Heat in most semiconductor materials, including the traditional group IV elements (Si, Ge, diamond), III-V compounds (GaAs, wide-bandgap GaN), and carbon allotropes (graphene, CNTs), as well as emerging new materials like transition metal dichalcogenides (TMDCs), is stored and transported by lattice vibrations (phonons). Phonon generation through interactions with electrons (in nanoelectronics, power, and nonequilibrium devices) and light (optoelectronics) is the central mechanism of heat dissipation in nanoelectronics.
This book focuses on the area of thermal effects in nanostructures, including the generation, transport, and conversion of heat at the nanoscale level. Phonon transport, including thermal conductivity in nanostructured materials, as well as numerical simulation methods, such as phonon Monte Carlo, Green's functions, and first principles methods, feature prominently in the book, which comprises four main themes: (i) phonon generation/heat dissipation, (i) nanoscale phonon transport, (iii) applications/devices (including thermoelectrics), and (iv) emerging materials (graphene/2D). The book also covers recent advances in nanophononics--the study of phonons at the nanoscale. Applications of nanophononics focus on thermoelectric (TE) and tandem TE/photovoltaic energy conversion. The applications are augmented by a chapter on heat dissipation and self-heating in nanoelectronic devices. The book concludes with a chapter on thermal transport in nanoscale graphene ribbons, covering recent advances in phonon transport in 2D materials.
The book will be an excellent reference for researchers and graduate students of nanoelectronics, device engineering, nanoscale heat transfer, and thermoelectric energy conversion. The book could also be a basis for a graduate special topics course in the field of nanoscale heat and energy.
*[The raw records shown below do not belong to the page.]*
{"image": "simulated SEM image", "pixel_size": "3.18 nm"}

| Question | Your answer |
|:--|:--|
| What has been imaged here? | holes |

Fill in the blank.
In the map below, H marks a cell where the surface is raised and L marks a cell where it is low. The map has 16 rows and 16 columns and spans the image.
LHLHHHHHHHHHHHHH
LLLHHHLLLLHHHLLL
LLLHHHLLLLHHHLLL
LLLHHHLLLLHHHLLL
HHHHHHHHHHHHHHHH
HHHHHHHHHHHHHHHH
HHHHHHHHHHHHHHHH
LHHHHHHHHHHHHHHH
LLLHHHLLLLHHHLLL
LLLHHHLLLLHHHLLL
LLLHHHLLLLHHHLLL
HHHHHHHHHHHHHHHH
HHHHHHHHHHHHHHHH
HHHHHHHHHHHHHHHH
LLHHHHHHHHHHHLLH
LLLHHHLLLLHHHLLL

About the Author: Zlatan Aksamija received his BS, MS, and PhD in electrical engineering (with a computational science and engineering option) from the University of Illinois at Urbana/Champaign. His dissertation work entitled Thermal Effects in Semiconductor Materials and Devices was supported by a DOE Computational Science Graduate Fellowship (2005-2009). Zlatan was ranked as an Outstanding TA by his students in the fall of 2004. He was awarded an Outstanding Paper award at the EIT'07 conference and a Greg Stillman Memorial semiconductor graduate research award in 2008. From 2009 to 2011, Zlatan was a Computing Innovation Postdoctoral Fellow in the ECE department at the University of Wisconsin-Madison. His research, supported by the CIFellows program from the Computing Research Association, focused on semiconductor nanostructures for thermoelectric (TE) energy conversion applications, as well as numerical methods for the simulation of electronic and thermal transport in nanostructures. Subsequently, Zlatan was the NSF CI TraCS Fellow at the University of Wisconsin-Madison, where he continued to work on computational nanoscience for energy-efficient electronic and TE materials and devices. In 2013, Zlatan became assistant professor in the Electrical and Computer Engineering Department at the University of Massachusetts-Amherst and founded the NanoEnergy & Thermophysics (NET) Laboratory, where he continues his research on energy transport and conversion in semiconductor nanostructures, focusing on phonon transport and TE conversion in semiconductor nanostructures.